After the Hurricane, Nature Shows Another of Its Powers

Photo Feature by Reynaldo La O

HAVANA TIMES – Matthew, the strongest hurricane to strike the easternmost region of Cuba, entered the island at Punta Caleta, a coastal town belonging to the municipality of Maisi, Guantanamo on  October 4, 2016.

It brought sustained winds of 150 miles per hour and heavy rains, and left in its wake significant damage to the economy and services, to homes, agriculture and flora.

There were five municipalities in the Guantanamo territory severely affected by this intense storm, a Category 4 on the Saffir-Simpson scale.

Hours after leaving the island, the destruction of homes, roads, offices, businesses, telecommunications and electricity services and farms were all too evident.

Today, five months after its passage, the population and the Cuban Government are busy at work in the recovery of those territories. And even though it is silent and solitary, the natural environment is also in its process of restoration.

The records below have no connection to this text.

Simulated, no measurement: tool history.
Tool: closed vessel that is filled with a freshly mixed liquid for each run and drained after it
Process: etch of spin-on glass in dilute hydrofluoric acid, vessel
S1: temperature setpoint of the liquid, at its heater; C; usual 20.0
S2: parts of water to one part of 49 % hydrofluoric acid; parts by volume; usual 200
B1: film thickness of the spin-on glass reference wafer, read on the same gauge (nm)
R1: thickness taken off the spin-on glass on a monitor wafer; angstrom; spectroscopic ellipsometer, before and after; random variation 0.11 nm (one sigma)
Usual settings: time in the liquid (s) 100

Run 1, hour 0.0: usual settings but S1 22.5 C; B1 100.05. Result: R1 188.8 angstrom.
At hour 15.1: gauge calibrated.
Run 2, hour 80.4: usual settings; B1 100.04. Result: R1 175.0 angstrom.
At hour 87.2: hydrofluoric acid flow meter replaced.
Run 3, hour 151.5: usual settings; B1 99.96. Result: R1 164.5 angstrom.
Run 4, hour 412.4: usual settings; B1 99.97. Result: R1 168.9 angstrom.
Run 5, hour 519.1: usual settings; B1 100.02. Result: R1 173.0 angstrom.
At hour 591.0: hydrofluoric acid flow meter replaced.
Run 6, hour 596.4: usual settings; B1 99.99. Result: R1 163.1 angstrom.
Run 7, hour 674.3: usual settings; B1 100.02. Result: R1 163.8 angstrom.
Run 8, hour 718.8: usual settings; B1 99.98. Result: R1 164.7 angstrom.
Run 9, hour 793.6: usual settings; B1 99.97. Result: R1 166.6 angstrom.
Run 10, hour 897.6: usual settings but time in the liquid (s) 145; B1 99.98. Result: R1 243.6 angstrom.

New shoots appear from broken tree trunks or below, from the ground, between the rocks, new life appears with strengthened roots, seeking the balance of what at one point seemed impossible to be restored.

The photos that I share with you were captured in some areas of the natural environment in a tour of the affected municipalities of Yateras, San Antonio del Sur, Imías, Masi and Baracoa, all of Guantanamo Province.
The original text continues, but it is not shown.